You can find this project deployed on streamlit here-https://enterprise-email-classifier.streamlit.app/
This project focuses on automatic e-mail classification for enterprise IT support systems. The objective is to classify incoming emails into meaningful categories and assign priorities using Natural Language Processing and Machine Learning techniques.
The dataset simulates real corporate inbox traffic, including noisy text, inconsistent casing, HTML content, and contact details.
Enterprise IT support teams receive a high volume of emails daily. These emails vary in intent and urgency and include spam, complaints, feedback, and service requests.

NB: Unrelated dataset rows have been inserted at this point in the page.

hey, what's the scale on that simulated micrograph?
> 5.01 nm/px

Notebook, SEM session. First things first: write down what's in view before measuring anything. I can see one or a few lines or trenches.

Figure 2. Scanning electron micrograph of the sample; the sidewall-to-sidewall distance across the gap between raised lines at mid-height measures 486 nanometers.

Manual sorting and prioritization lead to delays, inconsistency, and operational inefficiency. This project addresses the problem by building an automated e-mail classification pipeline.
The main objectives are:
- Automatically classify emails into predefined categories
- Reduce manual effort in e-mail triaging
- Enable faster response and escalation
- Build a scalable baseline NLP system using TF-IDF
Each email belongs to one of the following four classes:
SPAM complaint feedback request
These categories represent common patterns observed in enterprise IT support inboxes.
Each email is also assigned a priority level:
low medium high
This allows models to support priority-based routing and escalation.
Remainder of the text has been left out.